Topic: Blues fans, performers unite to get headstone for Mamie Smith
Blues lovers raise funds for monument
at unmarked NYC grave of blues pioneer
and Grammy winner Mamie Smith
When Mamie Smith recorded “Crazy Blues” in 1920, she broke the recording industry’s race barrier as the first African American to record the blues. The song sold an astounding 75,000 copies within a month of its release. Suddenly major record companies became hungry for African American blues and jazz performers to record – and for the cash that poured in from record purchases made by black Americans.
In a few short years following Mamie’s hit, Bessie Smith, Ma Rainey, Louis Armstrong, Robert Johnson, Blind Lemon Jefferson and dozens of others would become recording industry stars.

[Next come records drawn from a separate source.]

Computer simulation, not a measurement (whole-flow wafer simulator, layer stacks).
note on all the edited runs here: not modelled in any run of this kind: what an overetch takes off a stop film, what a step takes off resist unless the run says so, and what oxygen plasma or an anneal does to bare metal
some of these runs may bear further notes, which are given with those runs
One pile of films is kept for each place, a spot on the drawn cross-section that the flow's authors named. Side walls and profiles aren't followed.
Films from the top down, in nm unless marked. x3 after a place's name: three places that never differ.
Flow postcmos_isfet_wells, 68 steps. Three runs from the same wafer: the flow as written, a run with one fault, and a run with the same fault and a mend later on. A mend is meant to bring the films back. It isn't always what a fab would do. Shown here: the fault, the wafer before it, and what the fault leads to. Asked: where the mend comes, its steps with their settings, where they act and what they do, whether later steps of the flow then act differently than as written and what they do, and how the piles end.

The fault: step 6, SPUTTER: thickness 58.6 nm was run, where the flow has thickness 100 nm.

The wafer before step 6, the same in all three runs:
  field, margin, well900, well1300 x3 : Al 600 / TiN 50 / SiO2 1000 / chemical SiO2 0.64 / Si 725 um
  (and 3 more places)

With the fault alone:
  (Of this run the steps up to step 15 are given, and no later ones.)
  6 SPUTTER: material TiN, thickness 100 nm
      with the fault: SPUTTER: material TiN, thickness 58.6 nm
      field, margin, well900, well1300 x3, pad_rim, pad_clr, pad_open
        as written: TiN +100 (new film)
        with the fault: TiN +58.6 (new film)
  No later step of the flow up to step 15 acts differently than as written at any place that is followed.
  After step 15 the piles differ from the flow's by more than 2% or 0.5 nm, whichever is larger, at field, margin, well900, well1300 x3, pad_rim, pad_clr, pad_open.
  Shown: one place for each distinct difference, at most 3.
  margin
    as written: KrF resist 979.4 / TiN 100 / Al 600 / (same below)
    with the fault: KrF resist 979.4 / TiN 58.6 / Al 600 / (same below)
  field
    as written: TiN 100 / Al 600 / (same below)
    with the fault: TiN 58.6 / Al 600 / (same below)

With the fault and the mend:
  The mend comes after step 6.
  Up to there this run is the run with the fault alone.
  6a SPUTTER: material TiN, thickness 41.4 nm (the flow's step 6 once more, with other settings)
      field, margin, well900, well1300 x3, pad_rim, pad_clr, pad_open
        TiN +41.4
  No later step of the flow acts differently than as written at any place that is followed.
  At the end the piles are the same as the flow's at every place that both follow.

Despite great fame during her lifetime, Mamie’s important contribution faded to a mere footnote in American music history. While the obituary headline declared Mamie the “Mother of the Blues” when she died in Harlem in 1946 at age 63, her remains were transported to the farthest reaches of New York City and unceremoniously buried in the Frederick Douglass Memorial Park on Staten Island.
There she has remained in obscurity in an unmarked grave for nearly 68 years.
This September that will all change thanks to an outpouring of support from blues lovers around the world who are poised to give Mamie Smith a send-off that is long overdue.
The successful “Headstone for Mamie Smith” online campaign was launched in early 2013 by New York blues journalist Michael Cala. He said he discovered Mamie’s “unfortunate story” while he was “researching the recording side of the music business, especially the ‘race record’ phenomenon, for a book.”
He was amazed to discover that he lives just a few miles from her anonymous burial spot in an historic African American cemetery where other notable people of color were similarly buried in donated plots.
Now, with the help of fellow blues aficionados, musicians and deejays, Cala is gearing up for “Blues for Mamie,” a live blues fund-raiser on Sunday, July 20th -- fittingly at Killmeyer’s, a Staten Island tavern in operation since 1890.
Mamie was just 10 years old in 1893 when she left her tough neighborhood in Cincinnati to go on the road with a touring vaudeville group, eventually landing in Harlem. There she was spotted by composer Perry Bradford who doggedly championed his blues-singing protégé to the record companies and ultimately to her historic 1920 hit.
The six-hour “Blues for Mamie” show, hosted by WFDU-FM deejay and singer Nikki Armstrong features some of the biggest names in blues and jazz, including Michael Hill, Rob Paparozzi, Dave Fields, Robert Ross, Michael Packer and Queen Esther. Spoken-word artist Mo Beasley will perform a tribute to Mamie Smith; bassist/composer Pete Cummings is the event’s musical director.
Tickets are $20 at the door or $14 in advance at Brown Paper Tickets. (Search "Mamie Smith") The site also has a complete description of the concert, performers, and a link to the venue.
Proceeds from the online Indiegogo drive “Blues for Mamie” ticket sales, and raffles of Mamie-related art and ephemera at the concert will fund the completion of the three-foot-tall granite monument to Mamie now in production. It features an etched photographic portrait of the singer and a fitting epitaph noting her important contribution to recorded American music history.
The stone will be unveiled at a graveside ceremony on Saturday, Sept. 13, 2014 – three days before the 68th anniversary of her death. Proceeds will also be used to establish a much needed maintenance fund for her gravesite at Frederick Douglass Memorial Park, as well as other gravesites in need.
Cala also notes that “Crazy Blues” by “Mamie Smith and Her Jazz Hounds” was entered into the Grammy Hall of Fame in 1994; in 2005, it was selected for permanent preservation in the National Recording Registry at the Library of Congress, commonly known as the “National Jukebox.”
Yet, despite the flurry of attention in the last two decades, Mamie’s grave continued to remain barren, Cala pointed out. “She did so much, and yet was barely recognized beyond her own lifetime.”
“This is our way of acknowledging how one woman threw open the doors so that posterity could enjoy the thousands upon thousands of blues and jazz recordings that may never have been made without Mamie.”